Heaven & Earth Have Passed Away


Many Christians are disadvantaged in that we are not well grounded in the Old Testament scriptures.  We have been taught for so many generations that as we are now under the new covenant of Christ, that the old covenant is then no longer relevant.  This leads many to assume that there is no need to study the Old Testament.  That assumption is incorrect.

We do understand that the New Testament is the Old Testament revealed; that the New Testament is the Old Testament fulfilled.  But, for some reason many Christians rely only upon the words of the New Testament, without reading and understanding their origins found in the Old Testament.

This lack of understanding of Old Testament scriptures prevents many from fully understanding the completed prophesy revealed in the New Testament.  This lack of knowledge of Old Testament figurative prophetic language prevents many Christians from seeing that same figurative language when it is used again in the New Testament scriptures.

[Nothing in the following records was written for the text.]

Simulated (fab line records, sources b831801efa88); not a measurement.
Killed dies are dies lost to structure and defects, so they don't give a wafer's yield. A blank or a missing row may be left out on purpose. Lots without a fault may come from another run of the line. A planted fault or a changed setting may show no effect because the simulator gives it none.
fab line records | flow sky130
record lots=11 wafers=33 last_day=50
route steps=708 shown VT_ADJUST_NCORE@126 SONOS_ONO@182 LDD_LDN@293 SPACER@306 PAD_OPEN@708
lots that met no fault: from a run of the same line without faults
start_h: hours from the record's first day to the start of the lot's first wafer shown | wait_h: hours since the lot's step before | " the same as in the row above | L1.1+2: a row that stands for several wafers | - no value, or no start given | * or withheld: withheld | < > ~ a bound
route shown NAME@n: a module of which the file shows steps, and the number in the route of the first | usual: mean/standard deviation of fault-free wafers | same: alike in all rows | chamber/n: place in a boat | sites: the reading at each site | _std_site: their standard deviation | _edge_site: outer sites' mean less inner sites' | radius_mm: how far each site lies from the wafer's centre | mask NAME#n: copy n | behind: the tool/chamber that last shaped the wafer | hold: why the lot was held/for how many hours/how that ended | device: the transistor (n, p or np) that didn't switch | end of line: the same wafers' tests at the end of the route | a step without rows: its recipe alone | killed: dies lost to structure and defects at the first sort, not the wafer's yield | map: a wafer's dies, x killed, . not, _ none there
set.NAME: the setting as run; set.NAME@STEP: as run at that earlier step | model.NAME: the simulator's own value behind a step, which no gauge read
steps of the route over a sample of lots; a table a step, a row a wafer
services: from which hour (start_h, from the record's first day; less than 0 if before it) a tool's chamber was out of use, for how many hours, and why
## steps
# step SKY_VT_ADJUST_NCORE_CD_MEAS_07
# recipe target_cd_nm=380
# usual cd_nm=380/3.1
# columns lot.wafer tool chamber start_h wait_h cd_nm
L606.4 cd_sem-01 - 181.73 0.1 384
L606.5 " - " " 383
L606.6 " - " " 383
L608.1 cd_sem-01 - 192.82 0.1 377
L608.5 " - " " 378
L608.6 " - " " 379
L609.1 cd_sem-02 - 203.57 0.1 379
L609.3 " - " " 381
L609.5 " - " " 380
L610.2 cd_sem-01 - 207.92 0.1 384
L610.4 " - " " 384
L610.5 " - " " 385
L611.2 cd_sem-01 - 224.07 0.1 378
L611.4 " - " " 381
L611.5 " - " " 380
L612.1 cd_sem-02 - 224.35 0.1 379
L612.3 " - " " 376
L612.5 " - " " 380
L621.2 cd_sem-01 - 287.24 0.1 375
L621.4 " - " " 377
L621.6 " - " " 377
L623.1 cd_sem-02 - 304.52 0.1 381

If we understand that the New Testament is the fulfillment of the Old Testament, then we must make an effort to study the Old Testament.  The New Testament cannot be lifted away from the Old Testament.  They are joined.  You cannot understand one without the other.

That means that we have to go back to the Old Testament to get the full meaning of what Jesus and the Apostles said, and the Holy Spirit recorded in the New Testament in the first century A.D.

Let’s look at the phrase “heaven and earth”.  It has an original use in the Old Testament.

In Leviticus God is setting out His commandments for the children of Israel.  In Chapter 26 he tells them of the benefits of following His commandments, and then of the results if they do not. Look at Lev. 26:14-20 carefully.

14 But if ye will not hearken unto me, and will not do all these commandments; 15 And if ye shall despise my statutes, or if your soul abhor my judgments, so that ye will not do all my commandments, but that ye break my covenant: 16 I also will do this unto you; I will even appoint over you terror, consumption, and the burning ague, that shall consume the eyes, and cause sorrow of heart: and ye shall sow your seed in vain, for your enemies shall eat it. 17 And I will set my face against you, and ye shall be slain before your enemies: they that hate you shall reign over you; and ye shall flee when none pursueth you. 18 And if ye will not yet for all this hearken unto me, then I will punish you seven times more for your sins. 19 And I will break the pride of your power; and I will make your heaven as iron, and your earth as brass:   20 And your strength shall be spent in vain: for your land shall not yield her increase, neither shall the trees of the land yield their fruits.” (KJV,  all bold emp. mine throughout)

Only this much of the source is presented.